Singapore - Asian shares edged down on Tuesday as fears about the ability of politicians on either side of the Atlantic to tackle huge debt burdens sapped investors' confidence in the outlook for Western economies.
The yen weakened as safe-haven demand for the Japanese currency slackened, but the dollar held on to gains and equity volumes were thin, indicating that risk aversion remained high.
The failure on Monday of a "super committee" of US lawmakers to reach agreement on a deficit-cutting plan was another blow to market confidence already hammered for weeks by Europe's inexorably worsening sovereign debt crisis.
US stocks fell around 2% on Monday, following sharp falls in Europe, and commodities also slumped on concerns that the chances of a global recession are rising.
"The S&P index has broken sharply lower and looks technically pretty dire, despite more OK data as the Chicago Fed index bounced slightly and the overhang of unsold homes dipped back to a lower but still high 8 months," said Kit Juckes, head of foreign exchange research at Societe Generale.

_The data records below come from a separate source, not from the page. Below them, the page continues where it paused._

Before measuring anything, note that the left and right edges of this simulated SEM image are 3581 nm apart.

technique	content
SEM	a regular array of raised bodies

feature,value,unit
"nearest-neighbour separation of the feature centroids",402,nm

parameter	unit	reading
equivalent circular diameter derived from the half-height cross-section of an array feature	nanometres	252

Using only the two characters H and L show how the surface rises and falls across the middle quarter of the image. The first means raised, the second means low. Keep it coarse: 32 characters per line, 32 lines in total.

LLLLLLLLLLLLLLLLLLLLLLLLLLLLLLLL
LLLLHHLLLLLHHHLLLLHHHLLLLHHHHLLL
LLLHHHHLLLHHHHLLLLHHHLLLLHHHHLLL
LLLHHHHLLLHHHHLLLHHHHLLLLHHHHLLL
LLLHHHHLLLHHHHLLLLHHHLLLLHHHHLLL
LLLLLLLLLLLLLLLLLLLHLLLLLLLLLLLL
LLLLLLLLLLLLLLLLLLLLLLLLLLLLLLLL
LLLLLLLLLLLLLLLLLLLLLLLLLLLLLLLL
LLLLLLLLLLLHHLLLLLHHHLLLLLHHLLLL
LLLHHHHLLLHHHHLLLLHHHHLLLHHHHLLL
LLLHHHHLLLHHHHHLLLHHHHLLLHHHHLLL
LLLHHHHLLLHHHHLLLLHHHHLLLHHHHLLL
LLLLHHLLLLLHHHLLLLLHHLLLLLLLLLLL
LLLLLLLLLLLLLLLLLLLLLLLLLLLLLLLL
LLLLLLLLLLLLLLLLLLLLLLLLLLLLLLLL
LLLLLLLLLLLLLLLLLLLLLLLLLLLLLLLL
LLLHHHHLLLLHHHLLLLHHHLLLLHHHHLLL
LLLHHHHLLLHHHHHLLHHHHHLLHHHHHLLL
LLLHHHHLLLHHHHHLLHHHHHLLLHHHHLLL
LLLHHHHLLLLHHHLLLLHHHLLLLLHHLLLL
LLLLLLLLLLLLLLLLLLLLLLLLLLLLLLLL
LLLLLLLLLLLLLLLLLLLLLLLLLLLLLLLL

Investors' jangled nerves were soothed somewhat in Asia when Standard and Poor's and Moody's, two of the big three ratings agencies, said the deficit committee's failure would not trigger an immediate downgrade of the US credit rating.
Japan's Nikkei share average opened down 1%,, hitting its lowest level in 8 months, then pared losses but then slipped again, shedding 0.7%.
MSCI's broadest index of Asia Pacific shares outside Japan fell 0.4 percent, putting it in negative territory for the sixth successive session.
Debt woes
The news that a Congressional committee of six Republicans and six Democrats had abandoned their efforts to reach a deal on reducing the United States' ballooning deficit had been expected, but nonetheless reinforced investors' perceptions that Washington politicians are too divided to deal with the debt problem.
It came as the eurozone's crisis crept ever closer to the heart of the continent, with the risk premiums on Spanish, French, Italian and Belgian government bonds rising after Moody's warned that France's triple-A credit rating was under threat.
"The tightening of credit conditions and pro-cyclical bias of fiscal policy means that the global economy is at serious risk of returning to recession when it has singularly failed properly to recover from the last recession," said Russell Jones, head of global rates strategy at Westpac, in a note.
"Europe is already effectively there. But Japan and the US are looking increasingly likely to follow suit."
Asian credit markets reflected the cautious mood, with spreads widening by 3-4 basis points.
The euro edged up to around $1.35 on Tuesday and the dollar held firm after jumping on Monday. Ironically, the US currency has been boosted by the debt worries because it remains investors' preferred safe haven in times of market volatility.
But demand weakened for the yen, another safe-haven currency, which eased about 0.2% to around ¥77.06 to the dollar and around 0.4% against the euro to near ¥104.0.
In commodities markets, copper rose almost 2% after a three-day slide that had taken it close to its lowest levels in a month on worries that the darkening economic outlook would crimp industrial demand.
There were more modest rebounds for other commodities, with gold rising 0.4% to around $1 685 an ounce and US crude gaining 0.2% to climb above $97 a barrel.